If we assume relatively vanilla compilation, the hardest
problem is confirming constraints on external data references.
Others are relatively straightforward.

>> I don't think inline checks are adequate to match the safety of 
>> the systems that use interpreters. The interpreters protect against
>> a bunch of problems that could arise between elaboration and insmod.
>> Considering division by zero as represenative of such problems, what 
>> might we do to make a user more comfortable he/she was protected from

>> division by zero bugs? Asking them to read a bunch of src or asm will
>> leave many users unsatisfied.
>
>But in the interpreter case, aren't they asking them to trust it
>blindly, or else read *its* source?
Not exactly. They trust that the community could read the source
and that gives them some degree of confidence, even if they don't
read it themselves. They also trust that interpreters aren't made 
to execute priviledged instructions, in the same way that shoes 
aren't made to explode.
In the case of Systemtap kernel modules, there could be real and
imaginary install or usage related problems that no amount of 
anybody reading source would address. These could arise from 
storage/reuse of compiled probe .ko's, path problems, compiler 
bugs, linker bugs, etc. I admit that some of these problems may 
be rare, but I'm not comfortable assuming all such problems are 
improbable.

>> The raison d'etre would be to allow for late binding of the safety 
>> policy. Checkability is a secondary benefit.
>
>This is an interesting idea, but any sort of "lateness" seems to occur
>temporally only if users store/distribute/reuse compiled probe .ko's.
I had been assuming that store/reuse/etc was a requirement. 
It would certainly simplify a few things if it were not, but
then everyone would have to have the compiler installed...
The late bind of security would also be useful if you wanted
to expand the policy for a script but not enable all of guru
mode. For example, you might allow external calls to an
explicit list of kernel subroutines, or writes to an explicit 
range of kernel memory addresses. Such policies would be much 
safer than guru mode. Of course a lot of this could be done at
compile time too, but to me it seems simpler architecturally
to do it at run time.

Brad

-----Original Message-----
From: systemtap-owner@sources.redhat.com
[mailto:systemtap-owner@sources.redhat.com] On Behalf Of Frank Ch.
Eigler
Sent: Wednesday, April 06, 2005 10:15 AM
To: Chen, Brad
Cc: systemtap@sources.redhat.com
Subject: Re: safety paper redux

Hi -


> > Do you imagine it would be straightforward for a static analysis
> > widget to identify counter-checking conditional-branching code, even
> > in the face of compiler optimization?
>
> No. Safety mode would probably have to use a compiler 
> optimization level that the static analyzer had been 
> designed and tested to handle. [...so turn down to -O0...]

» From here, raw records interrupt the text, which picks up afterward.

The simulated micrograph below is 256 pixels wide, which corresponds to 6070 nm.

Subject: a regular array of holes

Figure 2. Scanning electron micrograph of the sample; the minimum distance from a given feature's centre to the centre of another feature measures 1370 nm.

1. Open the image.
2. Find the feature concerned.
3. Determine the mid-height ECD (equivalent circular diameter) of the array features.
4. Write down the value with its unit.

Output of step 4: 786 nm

OK.  I wonder to what extent the same would apply to other common but
checkworth constructs.


> > That's not at all necessary.  The translator's output can include
> > inline checks for stuff like this.  [...]
>
> I don't think inline checks are adequate to match the safety of 
> the systems that use interpreters. 

Why not?  A division-by-zero check must be just as explicit
(specialized, non-generic) in the interpreter as in the translated
code.  What kinds of checks are there that an interpreter could
perform, but the same logic inlined within the C code couldn't?

> The interpreters protect against a bunch of problems that could
> arise between elaboration and insmod.

I suppose, but at the cost of introducing a bunch of potential
problems within the interpreter proper.  Is it a wash?

> Considering division by zero as represenative of such problems, what 
> might we do to make a user more comfortable he/she was protected from 
> division by zero bugs? Asking them to read a bunch of src or asm will
> leave many users unsatisfied.

But in the interpreter case, aren't they asking them to trust it
blindly, or else read *its* source?


> > Maybe.  Still, if the raison d'etre for the portals is to enable the
> > concept of a static checker [...]
>
> The raison d'etre would be to allow for late binding of the safety 
> policy. Checkability is a secondary benefit.

This is an interesting idea, but any sort of "lateness" seems to occur
temporally only if users store/distribute/reuse compiled probe .ko's.

Otherwise, the .ko's are transient, and thus the translator imposes
whatever restrictions the user wishes right during the
translation/build pipeline.  Then a "later" safety binding is only
milliseconds later, and doesn't appear to buy anything extra.